Furthermore, rookie Leki Fotu returned to the field against the Rams and had a pair of tackles for loss, while fellow fourth-round pick Rashard Lawrence is on the comeback trail from a calf injury.

The Cardinals' defense only has seven sacks in its past four games – Gardeck's was the lone one against Goff on 47 pass attempts – but coach Kliff Kingsbury has been happy with the way the front has battled despite the injuries.
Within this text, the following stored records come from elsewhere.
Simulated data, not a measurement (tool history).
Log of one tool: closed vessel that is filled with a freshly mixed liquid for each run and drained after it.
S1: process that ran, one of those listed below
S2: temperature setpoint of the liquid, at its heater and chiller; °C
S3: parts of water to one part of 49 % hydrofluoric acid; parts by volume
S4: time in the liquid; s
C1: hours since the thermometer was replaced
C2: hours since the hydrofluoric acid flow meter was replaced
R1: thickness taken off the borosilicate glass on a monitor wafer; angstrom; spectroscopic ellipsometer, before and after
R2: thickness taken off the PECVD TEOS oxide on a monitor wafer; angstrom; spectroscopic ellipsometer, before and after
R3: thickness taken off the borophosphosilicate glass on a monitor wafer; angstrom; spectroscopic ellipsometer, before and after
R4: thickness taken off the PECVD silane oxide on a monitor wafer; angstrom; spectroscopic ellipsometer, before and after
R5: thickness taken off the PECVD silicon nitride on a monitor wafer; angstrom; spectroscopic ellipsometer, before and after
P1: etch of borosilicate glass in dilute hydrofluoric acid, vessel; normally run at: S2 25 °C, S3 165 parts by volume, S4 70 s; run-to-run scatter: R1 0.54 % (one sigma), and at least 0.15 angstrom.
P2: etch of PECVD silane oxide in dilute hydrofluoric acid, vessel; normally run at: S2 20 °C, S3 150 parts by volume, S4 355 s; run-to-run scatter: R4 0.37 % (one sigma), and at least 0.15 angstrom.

"There has been a lot of change, a lot of guys rotating in and out," Kingsbury said. "For the most part, I think they've done a nice job. I feel like throughout that stretch, with some guys being out of there, guys stepped up and made plays, did a nice job being disruptive. Obviously, trying to get Jordan back, Rashard back, Leki going full speed, would be a big plus, but I've been impressed with the way that group has held up for the most part."

The Cardinals play the Giants on Sunday, and their quarterbacks have been sacked an average of 2.8 times per game in 2020, one of the highest rates in the NFL.

The Cardinals' sack leader is Haason Reddick, who has five on the year, but he has zero sacks and no quarterback hits since Week 7. Markus Golden has one in five games since being acquired via trade from the Giants.

Phillips had 9½ sacks last season for the Bills and represents the best chance at getting a consistent interior push if he can return this week.

 "He's a guy we'd love to get back in the mix as an impact player for us when he's on the field," Kingsbury said. "We're going to ease him back in and see how this week goes."


Kingsbury said safety Jalen Thompson (ankle) won't play against the Giants. He has been out since aggravating the injury in Week 11 against the Seahawks.

Linebacker De'Vondre Campbell (ankle) missed practice on Wednesday, as did cornerback Johnathan Joseph (neck), defensive tackle Domata Peko (knee), safety Charles Washington (groin) and wide receiver DeAndre Hopkins (maintenance day).

Fotu (hip/ankle) and Lawrence were limited.

The Giants didn't practice on Wednesday, but if they did, quarterback Daniel Jones (hamstring) would have been limited. He missed last week's win over the Seahawks.

Defensive back Darnay Holmes (knee) also would have been limited, while linebacker Blake Martinez (back), tackle Matt Peart (ankle) and defensive back Madre Harper (knee) wouldn't have practiced.


Tight end Dan Arnold only played nine snaps on Sunday against the Rams, a season-low. In that time, he caught two passes for a season-high 61 yards and two touchdowns.

Arnold had the early 59-yard score when he broke wide open as three defenders tracked DeAndre Hopkins. He added a two-yard touchdown late in the fourth quarter.

"Our offense, we can do a lot of different things and make an adjustment on the fly," Arnold said. "It gives us the freedom to put athletes in space. At the end of the day, the only thing you think about is, 'I'm on the field for this play and I'm going to make the best of it.' That's all I can control and that's all I'm going to think about."

Kingsbury said Arnold played less because the Cardinals went to their two-minute offense, which featured four wide receivers and no tight end.

"He did a nice job maximizing his snaps," Kingsbury said.